"This Thing Would Have To Be Arranged With Finesse"
4 December 2000
... but wasn't. If the Walmington-on-Sea Amateur Dramatic Society had been given a postal order for four pounds seventeen shillings and sixpence and invited to write, shoot and act out a film about Nazi contraband, the good burghers of Walmington would have come up with something slicker and more sophisticated than this.

Gregory Keen is a handsome American intelligence officer seconded to the British secret service in the wake of World War Two and the Berlin Blockade. His task is to thwart the nefarious plans of dastardly supercrook Dumetrius, "a man who's butchered his way half across Europe - and whom it's up to you to get!" (Yes, that really is quoted from the script.)
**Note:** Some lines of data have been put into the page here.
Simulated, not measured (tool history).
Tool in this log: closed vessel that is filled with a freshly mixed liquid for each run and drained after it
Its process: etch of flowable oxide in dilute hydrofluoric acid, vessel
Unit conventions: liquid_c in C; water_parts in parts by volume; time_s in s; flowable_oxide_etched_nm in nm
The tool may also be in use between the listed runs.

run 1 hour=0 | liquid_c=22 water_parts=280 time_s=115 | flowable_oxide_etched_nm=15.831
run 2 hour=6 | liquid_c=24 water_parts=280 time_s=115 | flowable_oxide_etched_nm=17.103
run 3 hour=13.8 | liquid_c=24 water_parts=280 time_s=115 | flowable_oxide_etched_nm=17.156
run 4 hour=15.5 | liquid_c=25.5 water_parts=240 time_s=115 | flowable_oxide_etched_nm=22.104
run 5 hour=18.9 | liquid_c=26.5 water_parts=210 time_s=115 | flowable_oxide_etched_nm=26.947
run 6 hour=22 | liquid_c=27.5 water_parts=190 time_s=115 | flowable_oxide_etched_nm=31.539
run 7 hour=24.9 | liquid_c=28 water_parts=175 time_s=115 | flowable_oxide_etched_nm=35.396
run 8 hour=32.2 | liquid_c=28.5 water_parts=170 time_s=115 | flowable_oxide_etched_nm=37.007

This awful British film of the Austerity period defines the term "amateurish". Clumsy fight scenes, un-scary bad guys like the cuddly Yotti Blum (Danny Green), a French secret agent with a crazy accent swanning around London wearing an inconspicuous beret, dreadful lines such as "You unclean cretin!" - need I go on?

The action, written and directed by someone called Maclean Rogers, is full from start to finish of absurd improbabilities. For the assassination attempt, why would the decrepit sexuagenarian Dumetrius (Ronald Adam) climb onto a rooftop with a rifle? Doesn't he have henchmen for that sort of thing? And how did he know that his 'target' would appear at this very window? In the warehouse denouement, how come the smoke doesn't move when the camera pans? It couldn't possibly be a cheaply overlaid special effect, could it? How come Rubinstein can give up half his fortune, which he protected from the rapacioua Nazis, with as much equanimity as if he were handing over a box of matches?

Coutts describes Dumetrius in one of the script's many indigestible mouthfuls as "cunning, ruthless, completely unscrupulous and will stop at nothing". One cannot help but wish that at least some of the bad guy's demonic energy had infused a few of the other people involved in this project. Nothing whatsoever in this feeble farrago comes close to being convincing. The appearance of Dumetrius, in disguise, on a routine military flight out of Berlin is plain ludicrous (wouldn't there be just the slightest risk that someone might KNOW the British officer he's trying to impersonate?), but no more ludicrous than the presence on the same flight of Hedy Bergner (Carole Matthews), the allegedly glamorous accordion player, journeying to London to play a single gig at a night club. Putting aside the universally-held view that the last time the accordion was a cool instrument was NEVER, what is she doing on a military transport? Was the accordion in so much demand in 1956? Wasn't Jimmy Shand available? And did she obtain that coiffure by letting the regimental goat chew her hair? Marzatti's is as trashy and unbelievable as one might expect - a night club depicted by someone who's never been to a night club, for an audience that has never been to one either. Why isn't Sally Jennings fazed when the strange man grabs her in the dark?

Richard Denning plays Keen, a phenomenon all too common in British films of the era - a token American, brought in to add "class". Well, compared to the rest of the movie, perhaps he succeeds. Such things are relative.